[Note: If
the reader has taken up reading this blog with this posting, he/she is helped
by knowing that this posting is the next one in a series of postings. The series begins with the posting, “The Natural Rights’ View
of Morality” (February 25, 2020, https://gravitascivics.blogspot.com/2020/02/the-natural-rights-view-of-morality.html).
Overall, the series addresses how the study of political science has
affected the civics curriculum of the nation’s secondary schools.]
This
posting picks right up from the last one.
That posting observed that civics education in US schools has been
guided by the natural rights view of governance and politics. In terms of values, they place in priority natural
liberty[1]
above all other values and that leads to many concrete consequences. The consequences range from ignoring serious
challenges to the political society of the US to resulting in an instructional
approach devoid of the very humanness politics entails.
To illustrate with a simple example, a teacher
who might be guided by an alternative construct, federation theory, might on the
first day of classes begin by having students reflect on how the government is
an extension of who they are as a people.
The discussion would be general, and the teacher might want to just get
a handle on how students think and feel about government.
A look at the first recommended
activity in the Magruder book, a popular high school textbook, suggests
the following:
As
students get settled, ask them to answer the following question: What have you done recently that involved
government that affected you or someone you know? (Sample responses: rode on a public bus; obeyed street signs; attended
a public school)
Then
have each student describe at least four useful things government does for its
citizens. Have students share their
ideas.[2]
Right
off, the student is defined as a consumer of government services. As such, that mindset encourages the view
that the government is something apart from citizens, not an extension of them.
Yes, too much can be made of this
example. This questioning that is suggested
could be one in which the author of the textbook believes it is initially
important to establish government’s relevancy to some practical concern – riding
a public bus. But in reviewing this and
the other popular textbooks, one can analyze their content to see if this
initial tone reflects what they contain – this blog will proceed to do so for
the Magruder book and one other popular textbook.

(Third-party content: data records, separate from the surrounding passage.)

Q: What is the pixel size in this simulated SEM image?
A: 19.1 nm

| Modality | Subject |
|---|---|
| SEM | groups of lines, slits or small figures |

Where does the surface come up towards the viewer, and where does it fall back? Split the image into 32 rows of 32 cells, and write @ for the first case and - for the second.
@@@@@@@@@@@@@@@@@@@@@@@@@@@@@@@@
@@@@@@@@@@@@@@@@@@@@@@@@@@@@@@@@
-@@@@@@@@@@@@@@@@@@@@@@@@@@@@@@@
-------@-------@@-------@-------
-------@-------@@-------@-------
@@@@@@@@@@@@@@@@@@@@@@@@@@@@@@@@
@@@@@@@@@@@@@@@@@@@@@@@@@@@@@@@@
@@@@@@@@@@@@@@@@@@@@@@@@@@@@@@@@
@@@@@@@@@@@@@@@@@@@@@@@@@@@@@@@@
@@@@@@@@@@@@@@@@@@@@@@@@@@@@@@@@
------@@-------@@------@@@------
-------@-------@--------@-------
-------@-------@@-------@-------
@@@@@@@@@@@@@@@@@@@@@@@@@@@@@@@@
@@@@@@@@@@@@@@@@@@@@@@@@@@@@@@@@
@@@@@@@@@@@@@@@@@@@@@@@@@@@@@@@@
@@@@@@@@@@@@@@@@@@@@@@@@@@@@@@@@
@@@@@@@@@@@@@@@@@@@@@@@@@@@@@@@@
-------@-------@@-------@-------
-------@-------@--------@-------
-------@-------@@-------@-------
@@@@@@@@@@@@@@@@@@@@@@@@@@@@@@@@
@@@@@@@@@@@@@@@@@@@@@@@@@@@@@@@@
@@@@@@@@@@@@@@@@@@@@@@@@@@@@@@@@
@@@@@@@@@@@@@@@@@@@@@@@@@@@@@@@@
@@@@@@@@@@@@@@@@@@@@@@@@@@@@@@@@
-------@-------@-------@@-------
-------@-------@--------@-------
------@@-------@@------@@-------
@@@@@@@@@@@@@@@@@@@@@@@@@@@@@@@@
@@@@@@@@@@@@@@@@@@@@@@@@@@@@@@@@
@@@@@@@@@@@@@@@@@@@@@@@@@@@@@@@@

And that tone communicates that the
government is merely a service dispenser – services rendered in exchange for
tax dollars spent. Or stated another
way, what the Constitution establishes is a marketplace for public services
not the protector of a societal partnership.
In addition, this message places the
emphasis on individualism – as contained in the natural rights construct in
which students are encouraged to develop their own values and goals. Consequently, it will have students relate to
society from self-centered points of references. There is nothing inherently wrong with asking
students to hold their interests as being important or of value. But to impart those interests within a
federated arrangement, the questioning needs to be contextualized in how those
interests relate to justice and civility.
Without that context, the natural
tendency is for the young student to be introduced to the subject without a concern
for what constitutes good citizenship. In
that void, natural tendencies take hold and those tendencies easily legitimize self-centered
biases.
This is so not because of a logical
necessity for them to be so judged, but because of human nature. An absence of any direction toward
responsible civic posturing will give license to students to see social
conditions as only opportunities to promote self-serving values and goals.[3]
He or she will see civic issues from a
“what's in it for me?” angle. People
need to be taught a level of civic responsibility; it doesn’t come naturally.[4]
There are many levels of intensity in
which civic oriented pedagogical objectives can be sought. But whatever level one sees as a reasonable
counterweight to total self-indulgence, that level needs to be taught and
encouraged in young citizens if we expect a corresponding level of civil
behavior to manifest itself.
For the sake of discussion, in terms of
even the staunchest believers in the natural rights construct, they still
believe that citizens, no matter what their personal values are, must be
responsible enough to obey the laws. If
limited to a concern over law abiding behavior, then what is the purpose of
government?
The only positive role that government
would have is to provide sought after services and if this perspective
prevails, it encourages the citizen to take on the role of a consumer. Government, as has been pointed out in
describing the natural rights' view, is pictured as this large overarching
institution that exists to render services.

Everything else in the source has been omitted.